2025-10-19 3:36 AM
Hello,
We encountered an issue with the bias of the accelerometer of the LSM6DSV device and I wonder if anyone else sees that. Before getting into details, I would like to disclose we already corresponded with ST, got full cooperation, but came out with no real solution.
We produce compact AR glasses, and are using LSM6DSO as our IMU on the glasses to track head direction. As we experience inconvenient temperature sensitivity of the gyro's x axis, and LSM6DSV seem to be a virtually a drop-in and better-by-datasheet replacement, we tried it on our boards, somewhat success-oriented.
We realized the accelerometer does not calibrate well (calibrate = 3x3 matrix and 3x1 vector that makes the norm of gravity constant regardless of device orientation). Investigating, we realized the bias of the accelerometer has an odd behavior over time.

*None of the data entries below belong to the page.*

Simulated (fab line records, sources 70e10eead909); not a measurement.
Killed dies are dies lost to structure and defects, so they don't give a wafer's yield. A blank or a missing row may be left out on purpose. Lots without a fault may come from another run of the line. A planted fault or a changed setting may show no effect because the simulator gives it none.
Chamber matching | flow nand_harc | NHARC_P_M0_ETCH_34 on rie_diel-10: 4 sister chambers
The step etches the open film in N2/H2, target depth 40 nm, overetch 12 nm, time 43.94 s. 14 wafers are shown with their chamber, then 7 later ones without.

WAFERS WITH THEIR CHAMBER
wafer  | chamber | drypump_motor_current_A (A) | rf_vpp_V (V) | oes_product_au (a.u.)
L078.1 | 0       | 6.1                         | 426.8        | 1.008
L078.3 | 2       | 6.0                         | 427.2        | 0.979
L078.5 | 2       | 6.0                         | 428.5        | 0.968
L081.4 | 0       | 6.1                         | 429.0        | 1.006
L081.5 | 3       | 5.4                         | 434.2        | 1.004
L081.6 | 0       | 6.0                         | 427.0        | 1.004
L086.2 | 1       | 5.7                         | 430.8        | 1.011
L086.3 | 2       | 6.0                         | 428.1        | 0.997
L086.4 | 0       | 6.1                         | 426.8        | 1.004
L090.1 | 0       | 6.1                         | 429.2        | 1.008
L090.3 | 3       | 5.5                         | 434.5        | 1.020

We went back to test with ProfiMEMS and observed the same issue there. Applying to ST via a sales representative of the supplier, ST tested with their lab setup and failed to replicate, but did replicate using ProfiMEMS. ST's response insisted that ProfiMEMS heats the component via the DIL24 connector and therefore "The ProfiMEMS tool is not suitable for sensor characterization but only for a general evaluation of the product".
The measurements below, taken from a lab report ST kindly provided as a response to our application, are similar in nature to our own measurements.
One can (hopefully, given the tiny images) see that even though the temperature changes very little (not sure why it has less samples than the acceleration) some accelerometer axes show a very slow convergence. The amount of change in the accelerometer reading is far larger than what is expected according to the datasheet numbers for temperature sensitivity.
We, per the claim above, enlarged the decoupling of the component from the main board by longer wires:
As one can see below, the behavior of the z axis is hard to correlate with the temperature. Note here the x axis of all graphs is given in samples (at 240Hz) and not seconds:
We can not explain why the lab setup of ST does not exhibit this behavior. Maybe the sensors are always on and already relaxed to the asymptote value when the recording was made. This is something we cannot do in real life.
Has anyone experienced such behavior? Any ideas how to mitigate?